Considering that sa oras na sila'y makinabang, the
period of redemption stated in the Kasulatan ng Biling Mabibiling Muli, signified
that no definite period had been stated, the period to redeem should be ten years
from the execution of the contract, pursuant to Articles 1142 and 1144 of the
Civil Code. Thus, the full redemption price should have been paid by July 9,
1955; and upon the expiration of said 10-year period, mortgagees Sps Francia or
their heirs should have foreclosed the mortgage, but they did not do so.
Instead, they accepted Alejandro's payments, until the debt was fully satisfied
by August 11, 1970.
The acceptance of the payments even beyond the 10-year
period of redemption estopped the mortgagees' heirs from insisting that the
period to redeem the property had already expired. Their actions impliedly
recognized the continued existence of the equitable mortgage. The conduct of
the original parties as well as of their successors-in-interest manifested that
the parties to the Kasulatan ng Biling Mabibiling Muli really
intended their transaction to be an equitable mortgage, not a pacto de
retro sale.
2. No, ownership was not
consolidated to Alejandro upon failure of Leoncia and her sons to redeem within
the agreed period.
It is true that Alejandro became a co-owner of the
property by right of representation upon the death of his father, Jose Sr. As
a co-owner, however, his possession was like that of a trustee and was not
regarded as adverse to his co-owners but in fact beneficial to all of them.

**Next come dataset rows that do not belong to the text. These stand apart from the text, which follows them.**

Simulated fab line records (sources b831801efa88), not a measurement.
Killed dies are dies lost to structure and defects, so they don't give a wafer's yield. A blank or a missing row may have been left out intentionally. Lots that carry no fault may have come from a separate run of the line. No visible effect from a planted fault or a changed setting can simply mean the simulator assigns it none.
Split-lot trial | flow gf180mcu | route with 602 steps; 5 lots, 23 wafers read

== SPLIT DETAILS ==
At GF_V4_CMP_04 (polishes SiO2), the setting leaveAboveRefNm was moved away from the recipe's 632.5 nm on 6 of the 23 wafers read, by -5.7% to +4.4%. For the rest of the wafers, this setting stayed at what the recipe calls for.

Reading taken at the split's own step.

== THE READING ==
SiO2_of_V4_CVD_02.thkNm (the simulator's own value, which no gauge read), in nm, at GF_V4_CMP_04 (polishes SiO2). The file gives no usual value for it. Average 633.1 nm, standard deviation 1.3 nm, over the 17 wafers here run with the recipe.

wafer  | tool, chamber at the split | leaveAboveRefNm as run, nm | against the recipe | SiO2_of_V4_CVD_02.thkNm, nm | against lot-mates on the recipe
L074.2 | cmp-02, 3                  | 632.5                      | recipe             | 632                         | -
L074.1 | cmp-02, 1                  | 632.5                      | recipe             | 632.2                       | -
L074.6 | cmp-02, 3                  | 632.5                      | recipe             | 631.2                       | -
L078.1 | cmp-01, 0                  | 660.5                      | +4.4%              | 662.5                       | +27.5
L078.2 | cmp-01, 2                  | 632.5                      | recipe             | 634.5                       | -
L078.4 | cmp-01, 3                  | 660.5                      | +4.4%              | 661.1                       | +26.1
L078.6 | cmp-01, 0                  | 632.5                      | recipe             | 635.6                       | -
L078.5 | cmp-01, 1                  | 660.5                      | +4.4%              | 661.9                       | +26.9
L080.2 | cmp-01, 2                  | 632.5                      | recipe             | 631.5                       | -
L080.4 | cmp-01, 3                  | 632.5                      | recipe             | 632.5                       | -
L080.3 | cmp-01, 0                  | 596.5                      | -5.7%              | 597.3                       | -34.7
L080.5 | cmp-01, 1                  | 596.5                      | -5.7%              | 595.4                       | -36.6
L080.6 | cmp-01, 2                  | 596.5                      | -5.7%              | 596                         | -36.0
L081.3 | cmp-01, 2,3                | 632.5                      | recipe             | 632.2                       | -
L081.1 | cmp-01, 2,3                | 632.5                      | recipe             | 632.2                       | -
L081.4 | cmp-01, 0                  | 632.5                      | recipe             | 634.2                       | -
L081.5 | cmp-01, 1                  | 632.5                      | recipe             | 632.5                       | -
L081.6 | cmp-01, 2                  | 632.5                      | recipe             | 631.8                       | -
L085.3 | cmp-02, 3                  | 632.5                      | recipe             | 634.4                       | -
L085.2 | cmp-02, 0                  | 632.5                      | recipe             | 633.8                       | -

Yet, the respondents except to the general rule,
asserting that Alejandro, having earlier repudiated the co-ownership, acquired
ownership of the property through prescription.
The Court cannot accept the respondents' posture.
In order that a co-owner's possession may be deemed
adverse to that of the cestui que trust or the other
co-owners, the following elements must concur:
1. The co-owner has performed unequivocal acts
of repudiation of the co-ownership amounting to an ouster of the cestui
que trust or the other co-owners;
2. Such positive acts of repudiation have
been made known to the cestui que trust or the other
co-owners;
3. The evidence on the repudiation is clear
and conclusive; and
4. His possession is open, continuous,
exclusive, and notorious.
The concurrence of the foregoing elements was not
established herein. For one, Alejandro did not have adverse and exclusive
possession of the property, as, in fact, the other co-owners had continued to
possess it, with Alejandro and his heirs occupying only a portion of it.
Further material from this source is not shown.